After an uneventful first 200km, the finale of stage 11 of the Giro could make the stage one of the most exciting.

When perusing the stage profiles of a Grand Tour, it's normally the ones with either the most, or the biggest, ups and downs that provide cause for anticipation. But one of the first to catch our eye was stage 11, from Modena to Asolo, with its duo of climbs in the final 25km having potential to light things up. 

While the big mountain stages are where the GC battles are usually won and lost, and while they also play host to some of the best attacking riding that pro cycling has to offer, they can also prove to be uneventful and predictable. The severity of their parcours can lead to cagey, defensive riding, because of the rider's fear of potentially losing time to their rivals, rather than gaining it. 

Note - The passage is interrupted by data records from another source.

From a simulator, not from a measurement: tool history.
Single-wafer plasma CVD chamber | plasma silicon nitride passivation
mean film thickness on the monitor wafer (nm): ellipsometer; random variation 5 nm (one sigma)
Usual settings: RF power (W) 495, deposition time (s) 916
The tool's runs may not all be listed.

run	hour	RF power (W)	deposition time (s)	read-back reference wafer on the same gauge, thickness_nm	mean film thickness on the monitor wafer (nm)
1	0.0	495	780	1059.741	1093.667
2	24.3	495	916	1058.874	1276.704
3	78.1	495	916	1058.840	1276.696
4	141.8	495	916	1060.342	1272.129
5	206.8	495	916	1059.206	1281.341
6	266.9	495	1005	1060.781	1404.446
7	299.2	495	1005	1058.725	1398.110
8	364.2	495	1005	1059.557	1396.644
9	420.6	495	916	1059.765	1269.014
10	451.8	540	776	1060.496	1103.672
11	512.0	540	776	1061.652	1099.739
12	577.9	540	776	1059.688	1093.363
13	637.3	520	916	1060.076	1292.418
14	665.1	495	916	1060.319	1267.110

However, stage 11, despite its 200km of flat, has two kicks in the finale which promise to throw the proverbial amongst the pigeons and potentially provide a thrilling contest. The first, the Forcella Mostaccin, is a 2.9km effort that comes 20km from the finish, and averages 9% with ramps of up to 16%. Rolling roads and smaller, less significant climbs then follow, before a final 1.5km climb with 5km to go, which also contains cobbles over the top. 

It is difficult to say whether or not a large group will contest the finish, whether a small group or lone escapee will hold off the bunch, or whether the pure sprinters will even be able to hang on. And for this reason, as is the case in Milan-San Remo or a modern day Paris-Tours, we can at least expect some aggresive, attacking racing. The fact that the finish is so unpredictable will cause nervousness among not just the stage hopefuls, but the GC ones too, and their protective trains will be prominent going into the finale too, adding yet more ballast to the cumulative snowball of anticipation among the riders as the entire peloton aims to be at the front.

Andre Greipel has already won two stages of this year's Giro, and with his known ability to get over climbs such as these, the pace will have to be very high to expel the German from the back of the bunch. Arnaud Demare won Milan-San Remo earlier in the year, and while the climbs on stage 11 may not be as long as the Cipressa or Poggio, it proves he can hang on over a lump or two. Giacomo Nizzolo and Sacha Modolo are other potential sprint threats. 

Fabian Cancellara, Ramunas Navardauskas and Daniel Oss are suited to the kind of effort that would be required for a lone escape, or as part of a smaller group if one is forced, or allowed, to go clear. If the climbs are made hard enough by all of the preceding build up, and subsequent attacks, then a GC group could find themselves at the front, in which case Alejandro Valverde or teammate Jose Joaquin Rojas could be effective in a sprint.

It's an interesting stage, as part of the Giro d'Italia itself, and as a standalone race, but we advise you to watch the final 25km very carefully, as you never know what might happen.